I did see that reply.

While, like Hal, I do understand some concerns on introducing a
radical new concept to IR (the reason why I started this thread), I'm
unaware (mainly by not being on that meeting) of the individual issues
and how controversial they were with those involved.

Furthermore, the current state is uncertain and people need to be
convinced more of what will work by means of hacking up more
intrinsics and more kludge into the current IR.

This means that, even if we are to implement it natively in IR, it
won't come *before* we implement it with intrinsics, which will
hopefully convince people that this makes sense, and by which time,
the code will look completely different and we'll need a completely
new patch.

Ie. the current series is already dead, no matter what we do.

cheers,
--renato

I have no opinion on the technical aspects here, not having researched this topic at all.

But this last statement seems odd. So far, there looks to be a fairly good consensus from a number of experienced llvm developers that the approach seems like a good idea, both on this thread, and from skimming the earlier threads you linked from your original message.

Doesn’t that mean that the reasonable next step is to continue moving forward with the existing patch set?

Ie. the current series is already dead, no matter what we do

But this last statement seems odd. So far, there looks to be a fairly good consensus from a number of experienced llvm developers that the approach seems like a good idea, both on this thread, and from skimming the earlier threads you linked from your original message.

Doesn't that mean that the reasonable next step is to continue moving forward with the existing patch set?

It depends.

The previous public consensus was, indeed, that the native proposal
makes a lot of sense. I think this is ultimately where we want to be,
but I'm not clear on what the path really is.

From what Graham said, and from his current work, I guess the "new"

(not public) consensus seems to be to go with intrinsics first, then
move to native support, which is a valid path.

If the public agreement becomes that this is the path we want to take,
then that specific patch-set is dead, because even if we do native, it
will be a different set.

If the end result is that we'll stop at intrinsics (I really hope
not), the patch-set is also dead.

However, if people want to continue pushing for native support now,
the patch-set is not dead. But then we need to re-do the meeting that
happened in the US dev meeting with everyone in it, which won't
happen.

So, while I would also prefer to have native support first, and work
our the wrinkles between releases (as I proposed in this thread), I'm
ok with going the intrinsics way first, as long as the aim is to not
stop there.

Makes sense?

cheers,
--renato

PS: Until someone writes up what happened, who was involved, what were
the issues and why the current consensus is changed, we can only
guess...

Renato Golin <rengolin@gmail.com> writes:

I've talked with a number of people about this as well, and I think that
I understand the objections. I'm happy that ARM followed through with
the alternate set of patches. Regardless, however, unless those who had
wished to object still wish to object, and then actually do so, we now
clearly have a good collection of contributors actively desiring to do
code review, and we should move forward (i.e., start committing patches
once they're judged ready).

Let's start by closing the three flying revisions, so that people that
weren't involved in the discussion don't waste time looking at them.

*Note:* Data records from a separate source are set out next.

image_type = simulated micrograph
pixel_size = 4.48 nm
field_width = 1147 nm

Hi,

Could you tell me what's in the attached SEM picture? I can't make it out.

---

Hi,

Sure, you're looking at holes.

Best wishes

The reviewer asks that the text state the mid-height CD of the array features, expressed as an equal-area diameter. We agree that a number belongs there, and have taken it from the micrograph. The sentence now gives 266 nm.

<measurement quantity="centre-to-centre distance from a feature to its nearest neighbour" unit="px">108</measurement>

See the reply I just posted to Hal. I am not sure we've made a decision
to abandon the current patches. We may in fact decide that, but I
haven't seen consensus for doing so yet. In fact I've seen the opposite
-- that people want to move forward with the scalable types.

I agree with David. We should move forward with native support for
scalable types.

-Hal

Hi,

From what Graham said, and from his current work, I guess the "new"
(not public) consensus seems to be to go with intrinsics first, then
move to native support, which is a valid path.

There wasn't a consensus, just a proposal for a different option to
present to the community for feedback and discussion to get things
moving (whether for the full scalable IR proposal, the opaque types one,
or something in between). Sorry if I didn't make that clear enough.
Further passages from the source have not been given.